Friday, January 10, 2003

OK, friends, here's a taste of what you can expect from the upcoming "Scallion" feature of our website.

General Teen Drug Use Down Yet Chronic Drug Use By Teens On Rise

WASHINGTON, D.C.- A new poll conducted throughout high schools across the country has yielded incongruous results that have baffled national education officials. The study results show that teenagers who were asked confidentially whether they “partake in the consumption of illicit THC-based chemicals,” of the participants surveyed, 92% answered 'no.' However, when those same students were asked whether they would consider themselves “chronic drug users,” an overwhelming 86% claimed affirmatively that they are.

These results have forced officials to launch an investigation into what substances the teens are abusing, if they are not taking part in the previously common practice of “pulmonary ingestion of fumes or vapors of combustible dried leaves and/or flowering tops of the pistillate plants of the Asian mulberry family.”

Dr. Stefan Larochelle, vice-president of The National Board Of Education, is stymied by the results. “On one hand, the kids claim to not be using derivatives of opiate narcotics or barbituric acid with any frequency and yet many claim to be ‘chronic drug users.’ If they are taking drugs regularly, which one or ones are they using?”

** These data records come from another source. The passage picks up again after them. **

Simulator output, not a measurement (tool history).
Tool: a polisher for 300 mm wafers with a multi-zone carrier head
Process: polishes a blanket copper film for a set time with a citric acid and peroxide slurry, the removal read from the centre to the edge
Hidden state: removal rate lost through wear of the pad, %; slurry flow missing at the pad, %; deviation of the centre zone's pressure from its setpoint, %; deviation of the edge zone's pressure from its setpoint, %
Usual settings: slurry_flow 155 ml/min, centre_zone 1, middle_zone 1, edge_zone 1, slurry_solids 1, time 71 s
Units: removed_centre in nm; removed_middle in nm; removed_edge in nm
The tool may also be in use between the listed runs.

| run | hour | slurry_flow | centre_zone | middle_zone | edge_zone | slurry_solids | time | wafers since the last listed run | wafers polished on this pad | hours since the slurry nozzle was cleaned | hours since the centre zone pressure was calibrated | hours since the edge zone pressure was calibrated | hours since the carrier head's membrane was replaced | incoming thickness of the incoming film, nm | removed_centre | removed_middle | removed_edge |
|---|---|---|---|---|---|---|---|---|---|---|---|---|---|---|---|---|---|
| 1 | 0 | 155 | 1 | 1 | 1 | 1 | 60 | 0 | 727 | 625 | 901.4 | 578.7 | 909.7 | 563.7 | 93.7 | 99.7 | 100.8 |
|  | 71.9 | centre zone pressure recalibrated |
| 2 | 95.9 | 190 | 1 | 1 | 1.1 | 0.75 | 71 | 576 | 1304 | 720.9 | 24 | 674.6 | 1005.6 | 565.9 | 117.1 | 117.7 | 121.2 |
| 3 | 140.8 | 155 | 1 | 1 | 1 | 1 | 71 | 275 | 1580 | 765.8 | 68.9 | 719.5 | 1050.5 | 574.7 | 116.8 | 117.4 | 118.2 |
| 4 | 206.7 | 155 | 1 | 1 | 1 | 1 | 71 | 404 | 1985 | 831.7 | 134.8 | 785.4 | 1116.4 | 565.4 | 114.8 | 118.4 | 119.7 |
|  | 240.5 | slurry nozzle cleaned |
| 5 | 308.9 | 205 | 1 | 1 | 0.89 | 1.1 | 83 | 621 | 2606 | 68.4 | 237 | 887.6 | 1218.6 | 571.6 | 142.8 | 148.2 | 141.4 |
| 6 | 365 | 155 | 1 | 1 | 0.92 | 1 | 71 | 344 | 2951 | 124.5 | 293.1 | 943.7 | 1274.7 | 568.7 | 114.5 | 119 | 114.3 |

One of the teens who participated in the survey is equally stumped by the findings. Says a high school sophomore speaking on condition of anonymity, “I don’t know, dude. I ain’t never touched (reading phonetically from survey) ‘pa-silo-cy-bin’ (sic) or ‘ba-hang’ (sic). But yeah, I’m all about the chronic.”

In an effort to try to understand the results, some have claimed to have solved the conundrum simply be re-reading the teens’ responses. “If you read the wording closely,” explains Susan Shively, mother of two teenage daughters, “you’ll see the kids are just trying to tell us they’re ‘high on life’ and that they don’t need illegal drugs. My own daughter Shelly’s survey, which I snuck a peek at, says she gets through these tough days of adolescence through the simple joys of pure ‘ecstasy.’ That’s my girl!”

Further inquiries into the findings are being made as of press time.